Skip to content

Tracks I/O

Load tracks from BED, narrowPeak, WIG, and BigWig files. Export tracks as BED or WIG. Gzip-compressed files are auto-detected.

from seqchain.io.tracks import load_bed, load_bigwig, load_track, write_bed

# Auto-dispatch by extension
track = load_track("peaks.narrowPeak")

# Explicit loaders
bed = load_bed("intervals.bed")
signal = load_bigwig("coverage.bw")

# Export
write_bed(bed, "output.bed")

Auto-dispatch

load_track

load_track(path: str | Path, name: str | None = None) -> Union[IntervalTrack, SignalTrack, TableTrack]

Auto-detect file format and load as the appropriate Track type.

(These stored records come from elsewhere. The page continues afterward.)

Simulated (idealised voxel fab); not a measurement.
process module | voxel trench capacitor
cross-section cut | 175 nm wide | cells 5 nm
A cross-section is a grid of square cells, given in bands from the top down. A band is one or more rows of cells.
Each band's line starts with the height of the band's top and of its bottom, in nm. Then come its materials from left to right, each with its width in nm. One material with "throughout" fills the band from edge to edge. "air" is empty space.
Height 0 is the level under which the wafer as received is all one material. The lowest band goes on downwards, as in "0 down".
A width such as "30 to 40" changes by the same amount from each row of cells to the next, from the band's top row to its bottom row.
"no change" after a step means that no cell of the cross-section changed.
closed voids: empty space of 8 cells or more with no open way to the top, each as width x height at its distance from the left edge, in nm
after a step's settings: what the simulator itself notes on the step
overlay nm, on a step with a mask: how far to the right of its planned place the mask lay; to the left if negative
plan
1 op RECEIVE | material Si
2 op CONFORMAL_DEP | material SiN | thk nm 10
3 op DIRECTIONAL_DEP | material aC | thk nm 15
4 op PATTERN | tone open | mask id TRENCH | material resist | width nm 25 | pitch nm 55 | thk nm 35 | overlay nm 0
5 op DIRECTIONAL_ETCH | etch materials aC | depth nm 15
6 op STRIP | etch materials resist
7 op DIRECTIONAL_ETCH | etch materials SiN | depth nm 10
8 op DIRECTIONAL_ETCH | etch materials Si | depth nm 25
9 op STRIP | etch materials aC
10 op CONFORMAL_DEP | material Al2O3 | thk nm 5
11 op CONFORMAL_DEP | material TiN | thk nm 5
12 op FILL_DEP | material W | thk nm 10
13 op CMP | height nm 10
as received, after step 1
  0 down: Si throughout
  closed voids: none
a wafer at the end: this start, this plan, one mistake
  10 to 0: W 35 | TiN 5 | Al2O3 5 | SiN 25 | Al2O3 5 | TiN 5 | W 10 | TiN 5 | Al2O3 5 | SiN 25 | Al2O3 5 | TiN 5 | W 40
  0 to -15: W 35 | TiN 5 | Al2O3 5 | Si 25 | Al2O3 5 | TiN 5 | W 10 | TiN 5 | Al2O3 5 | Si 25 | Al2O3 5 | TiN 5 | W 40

Dispatches based on file extension:

  • .jsonload_json()
  • .bed, .bed.gzload_bed()
  • .narrowPeak, .narrowPeak.gzload_narrowpeak()
  • .wig, .wig.gzload_wig()
  • .bw, .bigwig, .bigWigload_bigwig()

Parameters:

Name Type Description Default
path str | Path

Path to a track file.

required
name str | None

Track name. Defaults to format-specific default.

None

Returns:

Type Description
Union[IntervalTrack, SignalTrack, TableTrack]

An IntervalTrack,

Union[IntervalTrack, SignalTrack, TableTrack]

SignalTrack, or TableTrack.

Raises:

Type Description
ValueError

If the file extension is not recognized.

Examples:

>>> track = load_track("peaks.bed")
>>> track = load_track("signal.json")
Source code in src/seqchain/io/tracks.py
def load_track(
    path: str | Path, name: str | None = None
) -> Union[IntervalTrack, SignalTrack, TableTrack]:
    """Auto-detect file format and load as the appropriate Track type.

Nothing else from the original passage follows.